A committee overseeing the merger of Korean Air (KE, Seoul Incheon) and Asiana Airlines (OZ, Seoul Incheon) has begun transferring airport slots and traffic rights for a further ten monopolised routes to competing carriers, South Korean media have reported.
The Implementation Supervisory Committee announced on October 21 that the move forms part of the structural remedies mandated by the Korea Fair Trade Commission (KFTC) to approve the consolidation of the country's two largest airlines.
The routes include four services to the United States, one to the United Kingdom, one to Indonesia, and four domestic. Among others, local media named Seoul Incheon-Seattle Tacoma International and Seoul Gimpo-Jeju as affected by the move.
As part of the merger concessions, the KFTC mandated Korean Air and Asiana Airlines to transfer slots and traffic rights on 34 routes where the consolidation raised competition concerns. To date, remedies for six of these routes have been completed, with slots and traffic rights for services from Seoul Incheon to Los Angeles International, San Francisco, Barcelona El Prat, Frankfurt International, Paris CDG, and Rome Fiumicino redistributed to Air Premia, United Airlines, and t'way Air.
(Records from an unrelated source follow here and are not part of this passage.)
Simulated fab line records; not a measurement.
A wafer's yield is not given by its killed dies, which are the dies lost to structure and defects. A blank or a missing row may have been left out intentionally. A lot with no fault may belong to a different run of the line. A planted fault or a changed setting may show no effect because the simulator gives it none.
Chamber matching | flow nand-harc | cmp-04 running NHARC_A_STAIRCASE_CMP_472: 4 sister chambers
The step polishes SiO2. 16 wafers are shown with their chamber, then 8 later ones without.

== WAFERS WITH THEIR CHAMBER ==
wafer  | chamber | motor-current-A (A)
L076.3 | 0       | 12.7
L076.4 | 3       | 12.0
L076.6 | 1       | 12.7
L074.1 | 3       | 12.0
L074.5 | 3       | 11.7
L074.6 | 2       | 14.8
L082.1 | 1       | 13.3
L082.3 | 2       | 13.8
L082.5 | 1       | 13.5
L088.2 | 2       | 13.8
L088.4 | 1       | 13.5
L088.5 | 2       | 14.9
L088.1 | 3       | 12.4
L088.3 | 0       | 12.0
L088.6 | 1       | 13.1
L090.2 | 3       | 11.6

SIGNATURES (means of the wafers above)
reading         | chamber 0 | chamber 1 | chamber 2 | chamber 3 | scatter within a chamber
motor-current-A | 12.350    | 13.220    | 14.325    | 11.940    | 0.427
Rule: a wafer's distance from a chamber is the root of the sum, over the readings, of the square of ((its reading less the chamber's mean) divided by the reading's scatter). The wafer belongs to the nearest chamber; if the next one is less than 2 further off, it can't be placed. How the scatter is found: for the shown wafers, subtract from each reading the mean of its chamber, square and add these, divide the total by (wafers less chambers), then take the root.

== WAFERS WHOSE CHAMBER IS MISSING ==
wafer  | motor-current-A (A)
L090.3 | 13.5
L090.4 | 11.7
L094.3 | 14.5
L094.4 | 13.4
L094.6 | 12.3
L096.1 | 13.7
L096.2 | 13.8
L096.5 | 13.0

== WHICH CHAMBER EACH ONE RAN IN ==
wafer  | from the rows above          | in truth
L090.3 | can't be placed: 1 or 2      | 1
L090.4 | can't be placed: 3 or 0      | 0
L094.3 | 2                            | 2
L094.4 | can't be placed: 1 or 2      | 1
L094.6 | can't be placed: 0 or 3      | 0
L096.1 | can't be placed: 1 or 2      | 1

The allocation process for the ten routes will involve a public call for bids, followed by an eligibility review and final selection by the Ministry of Land, Infrastructure and Transport's Aviation Traffic Deliberation Committee. Carriers selected to take over the routes are expected to be able to commence operations in the first half of 2026.
The transfer of the remaining 18 routes is scheduled to begin in early 2026.
A spokesperson for Korean Air offered no further comment for ch-aviation, saying that the remedies were “already decided by the KFTC when it concluded its merger review.”